I know very little about creating and maintaining a healthful exercise regiment. But I know some people who do. And these people talk about two things incessantly: (1) In January, the gymnasium is annoyingly full of new-year-new-me types who will be gone by February; and (2) you gotta get your reps in.

Reps, of course, being an abbreviation of the word repetition, a derivation of the word “repeat,” based on the Latin word repetere, which translates to either “to seek again” or “to attack again” (depending on how philosophical or bellicose the Romans were feeling, I guess).

And if we’re going to extend this into a strained analogy about the LSAT, you should be getting tons of reps with your LSAT studies. But this shouldn’t just mean mindlessly doing a series of questions, one after the other, with the pale hope of making improvements.

Instead, you should be repeating yourself — reviewing and re-doing past Logical Reasoning questions, Reading Comp passages, and games in order to seek insights into those questions to help you attack them again with more aplomb. Maybe you did a logic game without doing scenarios, but you got stumped on some of the questions and the whole thing took a little too long? Try it again, this time with scenarios, to see if that helps you out. Or maybe you did a game with scenarios, and the scenarios helped you answer the questions, but it took way too long to finish? Try it again, this time without scenarios.

By repeating yourself, you’ll figure out the best approach to those questions, and you’ll be better able to go straight to that approach on the test day. Getting your reps in 2018 will only make you stronger.

Eat More Vegetables

Other than the periods when I lived in the boujee parts of LA, most people I’ve known have expressed a real aversion to eating vegetables. In my hometown of San Diego, for instance, people survive mostly on a diet of craft beer and California burritos, as though their childhood prejudice against broccoli calcified into an adult eating habit. These stubborn people need to make New Year’s resolutions to eat more healthfully.

The only other place I routinely see such an obstinate unwillingness to do what is healthy and good is in my LSAT students’ aversion to practicing Reading Comp. Which is understandable. These passages aren’t exactly the breeziest reads. But by ignoring Reading Comp, these students basically surrender any chance of getting better on a section that accounts for about 27% of their final scores.
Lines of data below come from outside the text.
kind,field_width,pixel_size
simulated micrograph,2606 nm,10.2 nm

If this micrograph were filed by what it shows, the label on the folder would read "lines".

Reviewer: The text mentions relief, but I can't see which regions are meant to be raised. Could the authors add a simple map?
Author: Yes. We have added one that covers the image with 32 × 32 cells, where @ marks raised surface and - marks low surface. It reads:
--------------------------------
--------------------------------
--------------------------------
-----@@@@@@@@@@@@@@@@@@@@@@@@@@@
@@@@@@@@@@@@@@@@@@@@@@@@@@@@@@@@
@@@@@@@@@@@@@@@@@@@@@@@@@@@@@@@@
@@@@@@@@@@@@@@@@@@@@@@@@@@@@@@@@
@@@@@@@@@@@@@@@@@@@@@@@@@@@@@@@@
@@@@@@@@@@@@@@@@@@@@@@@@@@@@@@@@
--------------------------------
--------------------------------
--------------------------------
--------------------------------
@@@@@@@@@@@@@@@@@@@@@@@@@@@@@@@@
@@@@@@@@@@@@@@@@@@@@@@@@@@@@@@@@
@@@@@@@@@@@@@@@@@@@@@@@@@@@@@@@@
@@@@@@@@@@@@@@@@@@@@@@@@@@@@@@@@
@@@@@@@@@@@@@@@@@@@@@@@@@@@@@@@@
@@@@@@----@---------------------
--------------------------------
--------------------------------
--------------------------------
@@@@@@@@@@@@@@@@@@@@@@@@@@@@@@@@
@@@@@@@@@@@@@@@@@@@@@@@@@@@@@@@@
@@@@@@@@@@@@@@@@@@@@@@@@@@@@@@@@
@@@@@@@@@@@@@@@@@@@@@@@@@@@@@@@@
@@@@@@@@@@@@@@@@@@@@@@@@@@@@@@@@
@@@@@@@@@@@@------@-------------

So resolve to buck that trend in 2018. Eat your vegetables Do your Reading Comp. Start by doing two Reading Comp passages every day. This is eminently manageable. Develop a good system of tagging the passage that will reveal the structure of the argument in the passage. Try to identify the author’s attitude towards the topics and the arguments. Practice finding the commonly used rhetorical devices, like causal statements and examples, that will help you answer questions. Then bump that up three passages a day once you start getting a little better. Then bump it up to four. Then start doing the passages timed, giving yourself 35 minutes to complete all four.

After a nutrient-rich diet of Reading Comp, your mind on test day will better able to tackle a section that has only gotten more challenging on recent exams. So much better than the children surrounding you in your test center, their minds slow and dull from their sugar- and red meat-laden diets.

Learn a New Language

Yes, if you can, learn a language that will allow you to communicate with more people and, maybe, allow you to provide legal assistance to underserved communities once you become an attorney.

But for our immediate and LSAT-related purposes, the language you need to learn is the language of sufficiency and necessity. These words form the basis of conditional statements, the most common type of statement on the LSAT and the key to getting many Logical Reasoning questions right and to unlocking many deductions in the Logic Games section.

And the best part is that it’s not a terribly difficult language to learn. It’s based on words, such as “if,” “all,” “only,” and “unless,” that you already know. But it’s still a learning process. A process of memorizing vocabulary — the words that tell you which conditions are “sufficient” and which are “necessary” — and learning syntax — how to diagram conditional statements and use them to make deductions.

So take the time to learn this language. While your friends who learned French will consider their ability to order a baguette in Paris while only receiving mild sneers from their server an “enriching” experience, you will literally be made richer through the higher LSAT score you will earn and commensurate higher earning potential you will possess.

Engage in Self-Care and Positive Thinking

Finally, a more serious note. One of the first things I always show my new crop of students is the score distribution of the LSAT. If you haven’t looked at one of those before, it can be really staggering to see, for instance, that the getting the median score on the LSAT involves missing almost every other question on the test. Or that cracking into the upper echelon of scores will still involve missing about 1 in 10 questions.

In other words, it’s important to know from the jump that the LSAT is an objectively difficult test. You will be getting many, many questions wrong. In all likelihood, way more than you are accustomed to. There will be times — probably many times in fact — that your study process will feel frustrating and fruitless.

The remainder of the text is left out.